Ready-made playmakers: Clemson's 2021 class is solid, top to bottom

by - Senior Writer -
Carter visited Clemson last fall for the win over FSU.
Carter visited Clemson last fall for the win over FSU.

Clemson's 2021 recruiting class announced Wednesday might have lacked the star power of having three of the nation’s top ten players like the 2020 class had, but it more than made it for it and top-to-bottom consistency and ready-made playmakers.

A total of 18 players had National Letters of Intent signings to play football at Clemson announced Wednesday. The early signing period will conclude on Friday, Dec. 18, prior to National Signing Day on Feb. 3, 2021.

Clemson’s class ranks No. 5 according to ESPN, No. 5 according to 247Sports and No. 6 according to Rivals. Entering this recruiting cycle, Clemson's recruiting classes had finished in the top 15 of at least one of three primary recruiting services (ESPN, Rivals and 247 Sports) every year since 2011.

I was asked on a recruiting call Wednesday which player I saw as the top “get” in the class and I didn’t hesitate in saying Barrett Carter, who is rated as a five-star prospect and a top-35 national prospect in the 2021 class by both Rivals (No. 21 overall) and the 247Sports Composite (No. 33).

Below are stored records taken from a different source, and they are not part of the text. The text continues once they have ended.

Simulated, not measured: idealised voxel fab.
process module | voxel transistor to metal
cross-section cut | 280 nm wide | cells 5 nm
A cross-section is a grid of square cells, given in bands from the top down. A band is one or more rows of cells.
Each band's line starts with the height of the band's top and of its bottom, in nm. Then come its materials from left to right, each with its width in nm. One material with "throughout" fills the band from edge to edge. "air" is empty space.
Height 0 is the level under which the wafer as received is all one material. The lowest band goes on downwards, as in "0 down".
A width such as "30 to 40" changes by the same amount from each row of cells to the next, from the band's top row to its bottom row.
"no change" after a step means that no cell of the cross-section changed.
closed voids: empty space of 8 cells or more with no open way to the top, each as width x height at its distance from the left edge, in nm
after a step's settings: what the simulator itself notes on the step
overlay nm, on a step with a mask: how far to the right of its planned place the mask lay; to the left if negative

Head coach Dabo Swinney told the media Wednesday afternoon that he sees Barrett playing a versatile role, similar to former Clemson defender Isaiah Simmons.

“We’re going to use him in a versatile way,” Swinney said. “He’s not a guy you can kind of put in a box there. He absolutely can play linebacker, there’s no question about that. But we think he could play either safety, we think he could play nickel-SAM – I mean, he is as dynamic a guy as we’ve signed. And if you just watch him and what he’s done offensively as well – he’s fast, he’s got the size and the physicality to play in the box, but he’s got the speed and coverage ability and range to play on the back end.”

Could Carter see the field early in his Clemson career? Corners coach Mike Reed thinks so, saying that opponents will have to find a way to scheme against the 6-foot-1, 220-pounder.

“He’s a guy that teams are going to have to scheme against,” Reed said. “As Coach (Swinney) alluded to, he’s very dynamic, can do a lot. When you have a guy like that, it’s one of those kind of kids you have to be accountable for on every play. You never know where he’s going to line up. I mean, heck, he even played quarterback this year and did a heck of a job as a quarterback, and a running back. So, those type of athletes in our defensive scheme will allow us to do a lot of things.”

In other words, Carter is the kind of defender who will be on the field for all three downs, regardless of the offensive personnel grouping.

“He’s a guy that in today’s world of offensive football and people spreading people out and 12 personnel (one running back and two tight ends), 11 personnel (one running back and one tight end), 10 personnel (one running back and zero tight ends), multiple personnel groupings and those type of things, he’s a guy that can play any down,” Swinney said. “He can play in any package against any personnel that an offense puts on the field. He’s physical enough to hold up against any 12-personnel type of attack. He’s fast enough and athletic and rangy enough to play against a 10-personnel team. There’s really nothing he can’t do.

“I think again, just his versatility, it’s hard to just kind of pencil him in. He’s one of those guys we’ll figure out, like an Isaiah Simmons. We’ll figure him out as we go, but you’ll see him do a lot of different things throughout his career.”

Another player to watch out for is Will Taylor, the quarterback out of Dutch Fork who will also play baseball for Monte Lee. Swinney says Taylor has the wheels to play wide receiver but will start out learning the quarterback position.

"He's a winner, No. 1. High-character kid. Goes back to a couple of years ago in camp. He was working QB,” Swinney said. “He's not quite as big as you'd like in a quarterback. But I really wanted to see him as a receiver, so I put him at wideout in camp and wanted to see how natural it was. It took about two minutes. First of all, he can fly. His acceleration makes him special. His lateral quickness and vertical acceleration. And he's got natural ball skills. Very confident kid.

"The big thing for me watching him was realizing he could legitimately play QB for us. In this world we're in now, in the transfer portal era, I've had Will in my mind for a while. We are going to train him as a QB in the first year, but move him to wideout. I think he has a chance to be elite at receiver. But he will have the foundation of being a quarterback in place."

North Carolina running back Will Shipley has drawn comparisons to Carolina Panthers running back Christian McCaffrey. Swinney was asked if Shipley compares to any player he’s coached.

"Not really. Not that I've coached. The only kid that jumps out is maybe the McCaffrey kid,” Swinney said. “Similar in he's powerful, fast, dynamic. Nothing he can't do. And he's big. He has a rare combination of size and speed. I haven't had a guy like him with that size to this point, so he's pretty unique."

Another defender specifically mentioned by Swinney was defensive end Zaire Patterson.

"Zaire transitioning to football full-time and giving up the hoops dreams, he's realized his future is with football,” Swinney said. “Quarantine has been good to him. First time we saw him, he was 205 pounds. Now he's 240-plus. Big-time athlete."